Bob Ferguson
VETERANS ‑- MILITARY ‑- MAINTENANCE OF WASHINGTON STATE SOLDIER'S HOME
Article X, § 3 of the Washington State Constitution requires the legislature to provide for the maintenance of a "soldier's home" only for disabled veterans of the Civil War who fought on the Union side and for members of the state militia disabled while in line of duty and who are bona fide residents of the state.
- - - - - - - - - - - - -
April 4, 1973
Honorable Wayne Ehlers
State Representative, 2nd District
Legislative Building
Olympia, Washington 98504 Cite as: AGLO 1973 No. 44
Dear Sir:
By letter previously acknowledged, you have asked for an opinion of this office on a question which we paraphrase as follows:
Does Article X, § 3 of the Washington State Constitution presently require the legislature to provide by law for the maintenance of a "soldier's home"?
We answer this question in the manner set forth herein.
ANALYSIS
As part of the original Constitution of this state, the framers provided in Article X, § 3 that:
"The legislature shall provide by law for the maintenance of a soldiers' home for honorably discharged Union soldiers, sailors, marines and members of the state militia disabled while in the line of duty and who are bonafide citizens of the state."

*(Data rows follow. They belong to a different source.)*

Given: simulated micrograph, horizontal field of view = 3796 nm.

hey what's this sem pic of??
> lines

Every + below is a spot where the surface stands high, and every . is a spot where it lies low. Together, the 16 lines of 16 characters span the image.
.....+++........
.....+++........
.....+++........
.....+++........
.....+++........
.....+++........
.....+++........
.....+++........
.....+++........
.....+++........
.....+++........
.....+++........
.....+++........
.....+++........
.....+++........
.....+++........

Pursuant to this constitutional mandate, the first legislature, by chapter VIII, (p. 270) Laws of 1890, provided for the establishment of such a home. By § 2 of this act it stated that:
"All honorably discharged Union soldiers, sailors, marines, and also members of the state militia disabled while in the line of duty, may be admitted to the home provided for in section one hereof, under such rules and regulations as may be adopted by the board of trustees hereinafter provided for: Provided, Such applicants arebonafide citizens of this state."
[[Orig. Op. Page 2]]
Eleven years later, by chapter 167, Laws of 1901, admission to this home was extended by statute to bona fide Washington residents who were ". . . soldiers of the Spanish-American war, . . ." and then by chapter 124, Laws of 1911, it was further extended to
". . . All honorably discharged Union soldiers, Mexican war veterans, veterans of Washington Indian wars, sailors, marines, soldiers of the Spanish-American war, and also members of the state militia . . ."
Finally, by chapter 106, Laws of 1915, the legislature amended the language of this statute to that of its present form (codified as RCW 72.36.030) as follows:
"All honorably discharged soldiers, sailors and marines who have served the United States government in any of its wars, and members of the state militia disabled while in the line of duty, may be admitted to the state soldiers' home at Orting under such rules and regulations as may be adopted by the department: Provided, That such applicants have been actual bona fide citizens of this state for a period of three years at the time of their application, and are indigent and unable to support themselves."
Before proceeding, we wish to make it clear that regardless of Article X, § 3, supra, and subject to other constitutional limits upon its powers, the legislature is perfectly free to provide for the maintenance of institutions for any or all of the several classes of veterans currently described in this statute. Your question, however, is whether Article X, § 3, supra, amounts to a present constitutional mandate to the legislature to maintain such a home.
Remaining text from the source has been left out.